Most extraordinarily, we get glimpses of well-connected Iranians and US diplomats candidly discussing reciprocal attacks, whether directly or by proxy, on each other’s assets. In one 2007 cable, the brother of Iran’s then chief of the Revolutionary Guards (possibly the London-based Salman Rahim Safavi), sits across US diplomats in a track II meeting in London, and acknowledges Iran’s presence in Afghanistan and Iraq, describing Shi’ite Iraqi militias as “our allies whom we created against Saddam,” and making “near gloating” remarks about Hezbollah’s 2006 conflict with Israel.
Safavi admits that an Iranian-controlled Shi’ite militia in Iraq had attacked US troops but dismissed it as a mistake based on a “standing ‘general order’ to launch such attacks which had not yet been rescinded … similar organizational snafus lie behind the current continuing attacks on US forces in Iraq.” The 2007 attack, apparently, was the Iraqi Shi’ite militia’s way of exacting payback for an earlier UK raid on the Iranian consulate in Basra but they had not been informed that revenge had already been exacted through a “hostage episode” when the guards seized several British naval officers. Clearly, Shi’ite Iraqi militias were not reading the news at the time. Meanwhile, US diplomats had seized control of the process for granting Iraqi diplomatic visas, revealing that 20 percent of all applicants had an Iranian Revolutionary Guard Corp (IRGC) or intelligence background.

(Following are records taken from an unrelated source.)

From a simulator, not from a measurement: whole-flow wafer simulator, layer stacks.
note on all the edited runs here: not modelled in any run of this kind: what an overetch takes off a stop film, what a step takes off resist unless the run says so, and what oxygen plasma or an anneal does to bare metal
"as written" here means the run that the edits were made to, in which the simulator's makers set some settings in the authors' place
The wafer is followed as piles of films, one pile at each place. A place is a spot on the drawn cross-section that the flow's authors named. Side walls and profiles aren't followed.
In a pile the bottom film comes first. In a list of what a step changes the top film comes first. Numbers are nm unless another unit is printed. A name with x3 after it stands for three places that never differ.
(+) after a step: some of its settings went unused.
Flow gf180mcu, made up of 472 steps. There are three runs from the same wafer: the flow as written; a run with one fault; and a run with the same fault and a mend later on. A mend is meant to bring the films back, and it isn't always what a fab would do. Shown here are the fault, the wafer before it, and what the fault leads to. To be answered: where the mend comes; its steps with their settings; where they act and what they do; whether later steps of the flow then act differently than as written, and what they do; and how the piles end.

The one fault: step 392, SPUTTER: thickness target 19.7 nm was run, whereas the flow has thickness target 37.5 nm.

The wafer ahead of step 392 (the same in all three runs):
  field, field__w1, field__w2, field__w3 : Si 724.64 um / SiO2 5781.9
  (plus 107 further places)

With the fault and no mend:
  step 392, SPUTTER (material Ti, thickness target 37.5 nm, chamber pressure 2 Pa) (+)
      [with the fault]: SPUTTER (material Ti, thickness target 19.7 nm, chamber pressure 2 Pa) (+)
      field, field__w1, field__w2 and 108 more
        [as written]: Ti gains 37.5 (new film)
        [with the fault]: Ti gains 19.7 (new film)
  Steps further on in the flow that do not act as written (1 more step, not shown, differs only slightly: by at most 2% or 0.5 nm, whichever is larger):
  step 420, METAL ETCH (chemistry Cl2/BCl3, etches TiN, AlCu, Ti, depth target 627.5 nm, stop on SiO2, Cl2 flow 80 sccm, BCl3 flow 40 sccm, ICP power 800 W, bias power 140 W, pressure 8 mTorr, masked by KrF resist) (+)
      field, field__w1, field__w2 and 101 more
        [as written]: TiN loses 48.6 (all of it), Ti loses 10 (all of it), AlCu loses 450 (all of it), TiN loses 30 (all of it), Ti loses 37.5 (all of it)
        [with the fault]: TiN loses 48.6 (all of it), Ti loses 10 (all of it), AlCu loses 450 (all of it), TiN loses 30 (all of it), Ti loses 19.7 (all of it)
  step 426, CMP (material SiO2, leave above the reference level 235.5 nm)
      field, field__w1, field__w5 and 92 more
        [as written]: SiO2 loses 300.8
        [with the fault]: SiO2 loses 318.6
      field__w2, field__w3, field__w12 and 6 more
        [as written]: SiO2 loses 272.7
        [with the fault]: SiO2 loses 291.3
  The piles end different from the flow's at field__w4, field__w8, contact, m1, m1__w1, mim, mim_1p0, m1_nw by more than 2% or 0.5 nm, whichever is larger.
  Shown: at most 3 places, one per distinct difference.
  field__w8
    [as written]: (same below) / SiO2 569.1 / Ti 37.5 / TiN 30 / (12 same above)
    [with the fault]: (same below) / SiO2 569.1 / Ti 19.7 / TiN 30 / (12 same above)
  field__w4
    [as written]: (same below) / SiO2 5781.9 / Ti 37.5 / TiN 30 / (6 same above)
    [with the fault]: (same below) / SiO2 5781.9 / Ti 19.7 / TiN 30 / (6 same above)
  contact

Safavi goes on to warn the Americans that, unlike “a few years ago under (former reformist Iranian President Mohammad) Khatami, the IRGC plays a central and pre-eminent role in the Iranian government,” and that its designation as a terrorist organization will leave the US with “no Iranian partner with which to engage on security or other issues of mutual concern.”
“The reality was more complex, especially in 2009,” said a US diplomat who worked on the Iran file. “There was real interest on Washington’s part in looking for outreach opportunities and issues of mutual interest that we and Iran could theoretically cooperate on, and real debate about how to handle the June 2009 election result and violent aftermath. Much less so now when there is no support almost anywhere in the bureaucracy for anything other than more pressure.”
It was while these then-classified missives were whizzing around the ether that I was living in Iran and wondering about the exact scale of this covert war. But suggesting that the US and Iran were involved in proxy warfare in the early summer of 2006 was still enough to get one branded a conspiracist. So I visited the lush grounds of the Institute of Political and International Studies (IPIS) in northern Tehran to interview a former Iranian ambassador about the new Great Game. White-bearded and urbane, he more than made up for not offering me tea (it was Ramadan) by providing a penetrating off-the-record glimpse into how Tehran views the region.
Admitting that Iran’s behavior was modified by it being surrounded on all sides by countries that were either pro-US or under US military occupation, he described Iran’s posture as being directed by “this idea that there should be some modicum of order in Afghanistan but not so much that Iranian influence there could not remain strong. Things should be relatively calm.”
Wise words, which became prophetic this year when Iran indirectly participated in US-sponsored electoral processes in Afghanistan and Iraq, by promoting its own candidates. Dozens of the Afghan parliamentarians elected under murky conditions this September are informally known on the streets of Kabul as “Iranian candidates.”
WikiLeaks documents are hardly necessary to establish the fact of ample Iranian influence visible everywhere across the region. A taste of Tehran’s soft power is given by any number of atmospherics visible on the ground, from the Iranian-sponsored reconstruction projects across Kabul, Basra or Beirut to the Iranian diplomats or swarthy Revolutionary Guard types in ill-fitting suits swarming across regional meetings, the ample front companies in Baku, Dubai, Baghdad and Quetta, and Iranian television and radio stations broadcasting in a multiplicity of regional languages.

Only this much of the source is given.